UPenn ENGR 1050 · December 2024
Cat/Dog Image Classifier
A PyTorch CNN trained on 24,000 images, a self-directed deep dive into convolutional neural networks that went well beyond course content.
Why This Project?
This was the final project for an introductory engineering course where students could build anything related to class material. The most AI they'd covered was a single-layer perceptron. I wanted to go beyond, so I self-taught convolutional neural networks and built this classifier from scratch. I consulted resources to understand how CNNs work, particularly how they consider the spatial relationships between pixels, not just their individual values, making them far better suited for image processing than a simple perceptron.
Architecture
The CNN has 4 convolutional layers with increasing filter counts (64 → 128 → 256 → 512), each followed by BatchNorm, ReLU activation, and MaxPool. After flattening, three fully connected layers (1024 → 256 → 1) produce a binary classification with BCEWithLogitsLoss. Dropout (0.5) after the first FC layer helps prevent overfitting. Training used Adam optimizer (lr=0.0001) with a StepLR scheduler (step=10, gamma=0.1).
Conv2d(3→64) → BN → ReLU → Pool
Conv2d(64→128) → BN → ReLU → Pool
Conv2d(128→256) → BN → ReLU → Pool
Conv2d(256→512) → BN → ReLU → Pool
Flatten → FC(32768→1024) → Dropout(0.5)
FC(1024→256) → FC(256→1) → SigmoidInput
128×128 RGB
Dataset
24,000 images
Split
80% train, 20% val
Epochs
150
Peak Accuracy
97.8%
Training Results
I initially planned around 50 epochs but decided to push it to 150 to see what would happen. The model converged rapidly. By epoch 15, validation accuracy was already above 97%. The remaining 135 epochs showed essentially no improvement, with train loss near zero and validation loss plateaued around 0.12, showing mild overfitting but excellent generalization.

Real-World Testing
I tested the model on personal pet photos and internet images. When confident, it was very confident (100% on clear dog/cat photos). On ambiguous or out-of-distribution images like cartoon cats or meme images, the confidence dropped appropriately, showing the model had learned meaningful features rather than just memorizing the training set.

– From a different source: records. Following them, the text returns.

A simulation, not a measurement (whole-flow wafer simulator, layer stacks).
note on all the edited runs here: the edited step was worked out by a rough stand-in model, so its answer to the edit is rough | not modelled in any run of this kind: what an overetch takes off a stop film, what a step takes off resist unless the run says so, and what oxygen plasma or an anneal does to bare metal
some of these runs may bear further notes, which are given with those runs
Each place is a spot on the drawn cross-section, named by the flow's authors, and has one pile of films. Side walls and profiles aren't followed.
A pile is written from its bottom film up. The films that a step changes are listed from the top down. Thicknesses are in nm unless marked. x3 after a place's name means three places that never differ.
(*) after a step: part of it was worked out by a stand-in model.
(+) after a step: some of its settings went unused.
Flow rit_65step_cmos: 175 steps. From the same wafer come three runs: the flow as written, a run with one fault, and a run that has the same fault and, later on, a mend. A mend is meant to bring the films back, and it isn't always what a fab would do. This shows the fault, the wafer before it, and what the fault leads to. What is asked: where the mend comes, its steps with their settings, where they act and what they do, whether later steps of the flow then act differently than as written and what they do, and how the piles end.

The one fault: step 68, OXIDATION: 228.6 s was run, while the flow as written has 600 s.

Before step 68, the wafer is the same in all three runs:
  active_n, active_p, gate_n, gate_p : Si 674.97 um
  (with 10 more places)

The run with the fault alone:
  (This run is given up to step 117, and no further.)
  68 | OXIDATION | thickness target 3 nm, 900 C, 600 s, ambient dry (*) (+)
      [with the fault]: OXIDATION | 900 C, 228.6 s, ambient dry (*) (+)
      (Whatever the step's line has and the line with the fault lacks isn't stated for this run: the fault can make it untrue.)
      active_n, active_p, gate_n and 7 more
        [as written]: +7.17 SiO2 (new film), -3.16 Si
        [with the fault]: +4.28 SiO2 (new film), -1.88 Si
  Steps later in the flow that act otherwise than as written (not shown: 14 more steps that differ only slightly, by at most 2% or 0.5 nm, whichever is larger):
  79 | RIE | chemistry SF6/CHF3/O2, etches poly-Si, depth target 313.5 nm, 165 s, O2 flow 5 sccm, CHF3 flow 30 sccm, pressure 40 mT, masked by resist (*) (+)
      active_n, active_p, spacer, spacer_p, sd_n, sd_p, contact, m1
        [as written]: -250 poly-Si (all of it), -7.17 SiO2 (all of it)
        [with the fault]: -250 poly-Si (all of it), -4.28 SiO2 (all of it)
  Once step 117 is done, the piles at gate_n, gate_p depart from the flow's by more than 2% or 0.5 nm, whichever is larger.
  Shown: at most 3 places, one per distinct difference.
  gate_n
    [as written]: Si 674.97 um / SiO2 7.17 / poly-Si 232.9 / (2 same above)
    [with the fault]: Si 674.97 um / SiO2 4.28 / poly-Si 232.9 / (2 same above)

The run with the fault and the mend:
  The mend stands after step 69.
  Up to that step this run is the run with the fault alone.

This first exposure to machine learning helped me realize how much of a black box AI is, but conversely, how engineerable it is. The project showed that with the right architecture, data pipeline, and training setup, you can build something that genuinely works without fully understanding every mathematical detail of why it works. That tension between black-box behavior and practical engineering is what made ML click for me.